As we pointed out in the Matter of the Application of Jochim v. McAnaw, (S.E.Div.N.D.) 296 F. Supp. 1305:
"[W]hile the `truth' of a belief is not open to question, there remains the significant question whether it is `truly held.' This is the threshold question of sincerity which must be resolved in every case. It is, of course, a question of fact — a prime consideration to the validity of every claim for exemption as a conscientious objector." United States v. Seeger, 380 U.S. 163, 85 S.Ct. 850, 13 L.Ed.2d 733.
This Court has carefully reviewed Plaintiff's Exhibit No. 1, the defendant's Selective Service cover sheet, together with the other exhibits received in evidence, and is satisfied and convinced that the conclusions of Selective Service Board No. 9 are supported by affirmative, credible evidence and that there was a basis in fact for the classification of James Leonard Caverly.
A Selective Service Board is not required to record all of its inner thoughts and motives in the classification of registrants; to demand this would impose upon the Selective Service System an intolerable burden.
Constitutional standards and judicial decisional standards are met if the Selective Service folder discloses a basis in fact for the registrant's classification, and in this case it does.
There is a presumption of regularity which attaches to the proceedings of local boards within the entire Selective Service System. In the view of this Court the proceedings of the defendant's local board in this case were and are presumptively correct, nor have they been successfully challenged in this case.
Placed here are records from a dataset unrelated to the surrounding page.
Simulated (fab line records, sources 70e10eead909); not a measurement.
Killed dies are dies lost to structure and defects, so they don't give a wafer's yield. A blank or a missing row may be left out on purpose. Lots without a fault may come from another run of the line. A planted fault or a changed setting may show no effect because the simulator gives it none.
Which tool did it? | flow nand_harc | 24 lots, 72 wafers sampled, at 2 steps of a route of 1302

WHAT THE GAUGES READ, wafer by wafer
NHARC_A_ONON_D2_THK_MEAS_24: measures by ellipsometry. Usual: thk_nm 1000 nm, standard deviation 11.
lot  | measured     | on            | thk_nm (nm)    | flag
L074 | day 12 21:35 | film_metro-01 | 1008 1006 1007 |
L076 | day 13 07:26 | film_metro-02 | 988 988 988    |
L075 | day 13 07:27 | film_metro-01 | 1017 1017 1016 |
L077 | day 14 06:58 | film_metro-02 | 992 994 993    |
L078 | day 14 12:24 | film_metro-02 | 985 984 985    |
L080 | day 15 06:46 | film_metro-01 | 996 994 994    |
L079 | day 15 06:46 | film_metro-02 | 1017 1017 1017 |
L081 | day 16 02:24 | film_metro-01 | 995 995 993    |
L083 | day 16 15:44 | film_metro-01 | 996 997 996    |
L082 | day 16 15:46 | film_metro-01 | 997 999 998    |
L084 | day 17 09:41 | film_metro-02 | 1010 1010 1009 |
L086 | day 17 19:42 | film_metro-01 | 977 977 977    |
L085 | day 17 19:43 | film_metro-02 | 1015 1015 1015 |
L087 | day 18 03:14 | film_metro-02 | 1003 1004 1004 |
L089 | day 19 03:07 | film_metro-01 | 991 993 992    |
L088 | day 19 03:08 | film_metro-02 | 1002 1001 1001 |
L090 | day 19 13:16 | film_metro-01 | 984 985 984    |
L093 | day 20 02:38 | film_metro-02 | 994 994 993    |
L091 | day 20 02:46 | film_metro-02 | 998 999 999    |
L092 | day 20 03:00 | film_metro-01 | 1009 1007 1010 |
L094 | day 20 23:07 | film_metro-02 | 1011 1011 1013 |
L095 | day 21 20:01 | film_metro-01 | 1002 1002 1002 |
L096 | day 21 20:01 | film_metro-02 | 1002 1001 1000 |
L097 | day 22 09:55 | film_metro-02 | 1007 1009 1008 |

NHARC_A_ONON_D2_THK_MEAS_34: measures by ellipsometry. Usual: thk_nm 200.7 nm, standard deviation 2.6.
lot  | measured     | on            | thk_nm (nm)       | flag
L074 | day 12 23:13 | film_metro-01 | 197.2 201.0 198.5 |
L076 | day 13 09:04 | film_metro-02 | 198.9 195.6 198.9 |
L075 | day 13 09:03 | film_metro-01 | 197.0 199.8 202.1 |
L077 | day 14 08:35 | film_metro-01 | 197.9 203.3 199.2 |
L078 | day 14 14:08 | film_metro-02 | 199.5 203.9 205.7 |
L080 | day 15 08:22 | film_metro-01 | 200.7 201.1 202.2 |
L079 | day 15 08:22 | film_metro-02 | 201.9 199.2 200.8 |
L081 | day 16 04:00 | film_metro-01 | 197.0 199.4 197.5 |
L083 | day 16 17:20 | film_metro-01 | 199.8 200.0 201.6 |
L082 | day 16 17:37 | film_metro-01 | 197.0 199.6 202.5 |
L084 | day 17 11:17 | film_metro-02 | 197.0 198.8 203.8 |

It should be said that this Court expresses no opinion as to whether the defendant is or is not a conscientious objector or whether he was or was not properly classified. His local board classified him I-A and there is a basis in fact for that classification as disclosed in the registrant's cover sheet, plaintiff's Exhibit No. 1 in this case.
This Court finds as a matter of fact that the United States has successfully borne the burden of proving beyond a reasonable doubt that the defendant, James Leonard Caverly, is guilty on Count 2 of the indictment.
The Court finds the defendant, James Leonard Caverly, guilty of the offense charged in Count 2 of the indictment.
A pre-sentence investigation will be required and the date for the defendant's sentencing is hereby fixed and set for 10:00 o'clock a.m., Friday, August 22, 1969, in this courtroom.
The defendant's bail is continued in its present form and amount until imposition of sentence.
This Memorandum Opinion is in conformity with Rule 23(c), Federal Rules of Criminal Procedure.